Some initial profiling data provided by @jhernandezb shows a lot of compating activity. Maybe he can elaborate more on the profiling of things.

Screenshot_2023-01-21_at_10 27 14_AM Screenshot_2023-01-21_at_10 27 39_AM

Other notes

My gut feeling here is that at a certain number of database elements, things become slow. But I am far from a Go profiling expert or database expert and don't know how to debug this further. For us it is not a big deal right now and we can try to use less KV elements for the app. But maybe this is a good chance to prevent other mainnets running into problems.

PolkachuIntern commented 1 year ago

Our state-sync scripts run every Sunday, so this issue is rather timely. Nois testnet state-sync took a bit over an hour today. In contrast, Stargaze mainnet state-sync took about 10 minutes. I am not knowledgable enough to articulate the reasons behind it. As Simon mentioned, Evmos and Sei state-sync is also slow and at times unreliable.

kaisbaccour commented 1 year ago

Would it make sense to make the inventory of the number of application.db KV entries for all these networks and some other very busy networks to say if the rule stands or no?

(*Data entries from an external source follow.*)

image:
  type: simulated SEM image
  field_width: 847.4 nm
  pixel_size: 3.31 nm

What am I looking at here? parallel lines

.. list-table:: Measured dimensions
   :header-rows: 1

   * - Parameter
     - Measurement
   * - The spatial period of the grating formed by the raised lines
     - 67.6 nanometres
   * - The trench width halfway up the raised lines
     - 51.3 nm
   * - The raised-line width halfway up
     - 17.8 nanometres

jhernandezb commented 1 year ago

Adding profiles: cpu.pb.gz mem.pb.gz

Binary can be built using: https://github.com/noislabs/full-node/tree/main

One thing to mention is that stargaze still has fast node disabled by default (will be changed to enabled in our next upgrade).

Seems that fast node is contributing to more cpu cycles and garbage collection

tac0turtle commented 1 year ago

there are a couple issue in iavl to assist with this. Here is one pr that aims to increase the speed. https://github.com/cosmos/iavl/pull/664.

This issue could be to how large your current state is? ill transfer this issue to iavl so it can be focused on where the actual problem may lie. Lots of the compacting is being cleaned up as we speak.

tac0turtle commented 1 year ago

with iavlv1 this should be significantly faster. Would you want to test with this version?